Uncertainty will likely dominate investor sentiment in 2025, according to Charles Schwab chief investment strategist Liz Ann Sonders.

On a recent episode of Decoding Retirement, Sonders noted that investors are going to have to get reacclimated to President-elect Donald Trump’s more off-the-cuff approach to articulating economic and trade policies.

“It’s overused to talk about uncertainty and the impact it has on markets, but I think this is a uniquely high amount of uncertainty,” Sonders said (see video above or listen below), “not just because of the knowledge we have of Trump in the first administration, but [because of] how policy got affected, especially on trade in that 2018 period where it was often by tweet.”

Sonders noted key economic issues, including trade wars, inflation, and deportation policies, are particularly relevant to the needs and concerns of retirees and those preparing for retirement.

Sonders highlighted key areas of policy uncertainty, starting with widespread misunderstandings about tariffs.

“I’m a real stickler with the way headlines read about tariffs,” she said.

Headlines often simplify Trump’s proposals as “tariffs on China,” which misleads the public, she explained. The exporter doesn’t pay the tariff — the US company importing the goods does, and that cost often gets passed on to consumers, Sonders noted.
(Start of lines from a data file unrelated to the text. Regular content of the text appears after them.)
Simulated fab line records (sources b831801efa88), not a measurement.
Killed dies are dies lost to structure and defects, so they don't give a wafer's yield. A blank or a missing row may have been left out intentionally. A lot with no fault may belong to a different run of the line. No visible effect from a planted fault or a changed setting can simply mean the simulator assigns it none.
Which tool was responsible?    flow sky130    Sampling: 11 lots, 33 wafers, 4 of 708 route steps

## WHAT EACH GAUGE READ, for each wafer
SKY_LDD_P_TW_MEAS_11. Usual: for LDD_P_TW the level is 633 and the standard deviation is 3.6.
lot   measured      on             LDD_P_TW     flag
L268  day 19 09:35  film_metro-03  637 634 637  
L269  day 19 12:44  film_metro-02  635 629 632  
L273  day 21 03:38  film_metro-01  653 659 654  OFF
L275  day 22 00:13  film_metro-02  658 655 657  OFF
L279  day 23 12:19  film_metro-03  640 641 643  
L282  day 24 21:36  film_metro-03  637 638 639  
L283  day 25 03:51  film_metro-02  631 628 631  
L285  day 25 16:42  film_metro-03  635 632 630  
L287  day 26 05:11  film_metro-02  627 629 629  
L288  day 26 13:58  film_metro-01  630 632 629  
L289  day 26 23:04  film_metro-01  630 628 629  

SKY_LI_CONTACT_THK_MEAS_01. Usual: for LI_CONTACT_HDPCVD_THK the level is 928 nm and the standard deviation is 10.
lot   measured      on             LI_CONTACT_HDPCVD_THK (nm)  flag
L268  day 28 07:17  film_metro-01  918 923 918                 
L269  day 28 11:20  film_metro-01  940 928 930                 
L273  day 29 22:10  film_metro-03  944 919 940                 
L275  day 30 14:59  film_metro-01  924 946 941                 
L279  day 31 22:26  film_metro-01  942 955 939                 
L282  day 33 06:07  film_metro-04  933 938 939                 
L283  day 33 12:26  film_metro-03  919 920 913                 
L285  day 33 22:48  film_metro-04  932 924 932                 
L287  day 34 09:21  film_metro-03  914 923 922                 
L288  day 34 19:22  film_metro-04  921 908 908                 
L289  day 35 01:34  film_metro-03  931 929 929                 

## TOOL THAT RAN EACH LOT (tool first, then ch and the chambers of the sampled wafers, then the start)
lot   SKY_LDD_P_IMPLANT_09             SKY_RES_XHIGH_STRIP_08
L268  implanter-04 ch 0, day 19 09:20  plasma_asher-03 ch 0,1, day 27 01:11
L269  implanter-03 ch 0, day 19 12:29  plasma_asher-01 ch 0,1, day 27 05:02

Read more: How do tariffs work, and who really pays them?

Trump’s mass deportation plans add further complexity. Such measures, often enacted through executive orders, could increase inflationary pressures while dampening economic growth, especially when combined with tariffs.

This has led to reemerging concerns over “stagflation,” a term that originated in the 1970s but today is “used more broadly to describe times of low economic growth combined with high inflation,” Sonders explained.

Traders work on the floor of the New York Stock Exchange during morning trading on Aug. 23, 2024, in New York City. (Michael M. Santiago/Getty Images) · Michael M. Santiago via Getty Images

“It’s hard to argue against them being inflationary and suppressing growth,” Sonders said. “That’s why you’re seeing a lot more reference to the term of stagflation because of the potential we see [for] lower growth and higher inflation. Maybe the ultimate end is worth it, but that’s the near-term implication that we’re facing.”

The Trump administration’s thinking is that these policies would bring about short-lived pain necessary for long-term gain. But Sonders is skeptical.

“We’ve seen this story before — like with the Smoot-Hawley Tariff Act of 1930,” she said. “I don’t think [tariffs are] well understood, but it’s what we likely have to live with. … It’s a tough environment to try to plan.”